A large part of our work is concerned with monitoring the media who are in the main hostile to the Church’s teaching. Where appropriate, we issue press releases and write letters or phone the TV and radio networks to register our objections and defend our beliefs.

Occasionally, our concerns are listened to but these moments are few and far between. Sadly our letters too are rarely used. However we feel it is important that we persevere and strive to make the truths of our faith known.

Once in a while, we are able to write and congratulate a paper or magazine, a TV or radio network on their coverage of a given event as for instance the death of Pope John Paul II and the election of Pope Benedict XVI.

The committee write “official” letters and make comments on behalf of the Association and members are encouraged to respond in a personal capacity.

 

Letter

The following was sent to the Advertising Standards Authority with copies to The Catholic Herald, The Catholic Times, The Universe, The Tablet and The Daily Telegraph (21st January 2009).

Dear Director

  • re ‘There is probably no God. Now stop worrying and enjoy your life'.

    The implication of the advertisements appearing on buses in London and elsewhere and paid for by, we must assume, anxious atheists, is that those in the Judeo-Christian tradition are less happy than they are.

    Since this cannot be stated with certainty, the advertisements are making allegations that cannot be substantiated. It is the equivalent of saying ‘Blogg's beer is the best'. These advertisements have no justification and should be removed.

    Why should Jews, Christians and perhaps others be held up to ridicule on public transport, which one cannot avoid, ridicule which is licensed by a body funded by tax-payers to uphold advertising standards?

    Incidentally, much research indicates the reverse - that people who believe in a loving Creator God are, unsurprisingly, happier that those who put their faith in themselves, in hedonism or in material objects. It may be that there are more atheists in our society than fifty years ago, but Government research shows that despite the increased wealth of most people and, we suppose, the loss of faith in some people, there has been no increase in feelings of well-being in the same period.

    In the end, hopelessness is the cross that atheists have to bear.

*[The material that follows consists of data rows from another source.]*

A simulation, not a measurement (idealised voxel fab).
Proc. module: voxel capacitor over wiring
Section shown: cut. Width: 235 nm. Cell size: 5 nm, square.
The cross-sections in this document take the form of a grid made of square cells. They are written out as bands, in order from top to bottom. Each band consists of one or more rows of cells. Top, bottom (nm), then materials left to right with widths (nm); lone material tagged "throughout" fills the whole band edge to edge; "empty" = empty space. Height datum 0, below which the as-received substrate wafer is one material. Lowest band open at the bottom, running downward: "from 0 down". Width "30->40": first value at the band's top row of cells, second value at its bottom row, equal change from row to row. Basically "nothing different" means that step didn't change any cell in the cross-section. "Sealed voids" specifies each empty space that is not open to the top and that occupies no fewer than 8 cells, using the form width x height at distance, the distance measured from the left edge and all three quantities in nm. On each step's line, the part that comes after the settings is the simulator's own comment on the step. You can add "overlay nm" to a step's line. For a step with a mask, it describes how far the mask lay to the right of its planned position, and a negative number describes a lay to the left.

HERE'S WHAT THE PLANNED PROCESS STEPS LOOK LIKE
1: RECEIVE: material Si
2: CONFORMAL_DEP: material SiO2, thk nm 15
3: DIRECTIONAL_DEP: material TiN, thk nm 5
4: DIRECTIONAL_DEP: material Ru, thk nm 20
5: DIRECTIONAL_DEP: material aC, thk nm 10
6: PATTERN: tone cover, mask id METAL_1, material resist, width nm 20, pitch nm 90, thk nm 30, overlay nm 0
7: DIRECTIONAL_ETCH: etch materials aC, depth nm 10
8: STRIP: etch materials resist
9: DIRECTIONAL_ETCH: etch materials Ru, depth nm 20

    We look forward to the disappearance of these posters.

    Yours faithfully

    Josephine Robinson

 

Catholic Times

Dear Editor

We, in the Association of Catholic Women, wholeheartedly welcome the survey conducted by More showing that 47% of women believe that the upper limit for abortions is too high at 24 weeks' gestation (Catholic Times 5 Feb.) We wish that more women thought so. However, the fear of all who uphold the inviolability of life from conception is that a reduction of some weeks on permitted late abortions will be balanced by the even greater availability of early abortions. We know that there are some politicians who have argued in favour of first trimester abortions on demand in law (though they are easily obtained in current practice). Some babies might be saved, but many more might perish.

Humanity is not a thing that creeps up on babies when they start to move and suck their thumbs in the womb. They are human from conception because their parents are human, co-creators with God himself—and being human means having an immortal destiny.